I'm not going to dwell on Eliot Spitzer, the
disgraced governor of New York, who was described on public radio today
as "very smart."
Most of us would consider climbing the political ladder only to jump off
headfirst by getting caught in a prostitution scandal, to be "very
dumb." But dumb things are happening in politics all the time.
For instance, the Massachusetts Supreme Judicial Court just ruled that
it can't uphold the state Constitution, whose Article 48 clearly states
that initiative petitions for a constitutional amendment must be taken
up by the Legislature and decided with a roll-call vote. Thousands of
Massachusetts voters signed a petition for universal health insurance,
but the Legislature refused to take a vote on it.

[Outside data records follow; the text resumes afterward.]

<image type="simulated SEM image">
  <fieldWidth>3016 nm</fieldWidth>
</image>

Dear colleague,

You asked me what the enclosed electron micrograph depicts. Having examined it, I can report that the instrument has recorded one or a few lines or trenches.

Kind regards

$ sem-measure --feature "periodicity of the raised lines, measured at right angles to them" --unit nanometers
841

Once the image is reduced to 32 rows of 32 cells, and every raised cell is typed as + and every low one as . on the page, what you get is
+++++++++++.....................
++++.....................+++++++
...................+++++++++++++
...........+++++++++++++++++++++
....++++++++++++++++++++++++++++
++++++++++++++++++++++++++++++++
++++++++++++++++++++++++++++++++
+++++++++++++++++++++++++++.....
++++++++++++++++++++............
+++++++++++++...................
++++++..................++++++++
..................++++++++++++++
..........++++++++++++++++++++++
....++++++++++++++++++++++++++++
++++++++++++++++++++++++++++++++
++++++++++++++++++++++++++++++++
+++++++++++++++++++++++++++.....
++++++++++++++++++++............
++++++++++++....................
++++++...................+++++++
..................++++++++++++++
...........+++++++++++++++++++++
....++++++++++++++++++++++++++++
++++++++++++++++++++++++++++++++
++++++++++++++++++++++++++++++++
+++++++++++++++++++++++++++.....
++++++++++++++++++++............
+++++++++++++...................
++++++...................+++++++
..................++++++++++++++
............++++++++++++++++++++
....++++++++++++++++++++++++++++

Though I disagree with the petition, I signed on to the lawsuit in an
effort to save the initiative petition process. Health-care activists
proposed that if the Legislature wouldn't act, the SJC simply order the
petition onto the ballot. The SJC instead chose to announce its
impotence in the face of legislative intransigence. Good to know.
Today, for a change, I planned to focus on just one subject — the
proposed cigarette tax hike, but I am already distracted by the proposed
plastic-bag tax. I guess I can combine the two, since they fall within
the general category of government using the tax code to influence
personal behavior.
Initially the tax code was meant to raise necessary government revenue
for essential services, by the simplest, most effective means necessary.
But some politicians like to pretend it's not about the money, it's
about encouraging people to behave a certain way to make a better world.
So they tax tobacco hoping, they say, to discourage tobacco use.
Meanwhile they fund government services with a tax that, should their
original goal be realized, will disappear as a funding source.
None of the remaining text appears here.